U.S. May Deny Green Card to Immigrants Who Use Govt Benefits

The Department of Homeland Security has proposed a new immigration rule to enforce a long-standing law that "promotes self-sufficiency among immigrants and protects American tax payers."


In a move that is likely to affect thousands of Indian and other immigrants, the U.S. Department of Homeland Security (DHS) has announced a new proposed rule to deny green cards to immigrants who have availed or avail in government benefits like food assistance and financial aid.

According to the proposed rule, which was signed and published on the DHS website on Sept. 21, foreign immigrants who enter and remain in the United States should either temporarily or permanently support themselves financially and should not be reliant on public benefits.

“Under long-standing federal law, those seeking to immigrate to the United States must show they can support themselves financially,” said Secretary Kristjen Nielsen. “This proposed rule will implement a law passed by Congress intended to promote immigrant self-sufficiency and protect finite resources by ensuring that they are not likely to become burdens on American taxpayers.”

Putting the responsibility of earning livelihood on the immigrants, the DHS said immigrants who seek adjustment of status or a visa, or who are applicants for admission, must establish that they are not likely at any time to become a public charge (receiving government benefits), unless the Congress has expressly exempted them from this ground of inadmissibility or has otherwise permitted them to seek a waiver of inadmissibility. The DHS said in making this determination, it’s proposing to consider current and past receipt of designated public benefits above certain thresholds as a heavily weighed negative factor. The rule would also make non-immigrants who receive or are likely to receive designated public benefits above the designated threshold generally ineligible for change of status and extension of stay.

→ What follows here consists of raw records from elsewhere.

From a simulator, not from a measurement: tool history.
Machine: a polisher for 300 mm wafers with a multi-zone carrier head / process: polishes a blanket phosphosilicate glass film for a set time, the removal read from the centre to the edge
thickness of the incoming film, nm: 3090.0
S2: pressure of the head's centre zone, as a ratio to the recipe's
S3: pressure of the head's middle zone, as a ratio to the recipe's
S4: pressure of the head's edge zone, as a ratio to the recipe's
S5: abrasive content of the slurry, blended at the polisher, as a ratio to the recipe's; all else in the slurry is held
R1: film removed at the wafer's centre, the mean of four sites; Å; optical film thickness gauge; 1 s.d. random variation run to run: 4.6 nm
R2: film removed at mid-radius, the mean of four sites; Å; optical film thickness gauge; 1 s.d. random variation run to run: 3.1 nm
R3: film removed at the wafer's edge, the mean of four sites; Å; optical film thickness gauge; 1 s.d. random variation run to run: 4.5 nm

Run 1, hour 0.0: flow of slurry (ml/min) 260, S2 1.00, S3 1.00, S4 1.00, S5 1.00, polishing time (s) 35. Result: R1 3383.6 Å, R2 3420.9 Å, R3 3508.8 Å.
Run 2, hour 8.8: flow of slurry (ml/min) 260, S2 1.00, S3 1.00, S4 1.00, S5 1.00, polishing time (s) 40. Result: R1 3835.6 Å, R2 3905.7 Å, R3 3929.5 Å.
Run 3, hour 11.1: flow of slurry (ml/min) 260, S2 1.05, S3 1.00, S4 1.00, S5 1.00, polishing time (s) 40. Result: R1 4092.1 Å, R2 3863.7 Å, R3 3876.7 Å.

Asylees, refugees, and other categories of vulnerable individuals will not be impacted by this rule.

The DHS said that in 2017, the United States granted asylum and refugee status to more individuals than Canada, Australia, and the United Kingdom put together.

This is the latest move by the Trump administration to crack down on immigration. Last week, the government told a federal court that over the next three months, it will bar H-4 visa holders from working in the country. A significant number of H-4 visa holders, who are spouses of H-1B visa holders, are Indian American women.

As of April 2018, there were 632,219 Indian immigrants and their spouses and minor children waiting for green cards, news agency PTI reported. This includes 306,400 primary Indian applicants, while their spouses and children number 325,819.

The proposed rule will affect legal migrants and not illegal ones as they are not eligible for any government benefits. The proposal will be officially published in the Federal Register in a few weeks from now and people will have 60 days to make comments.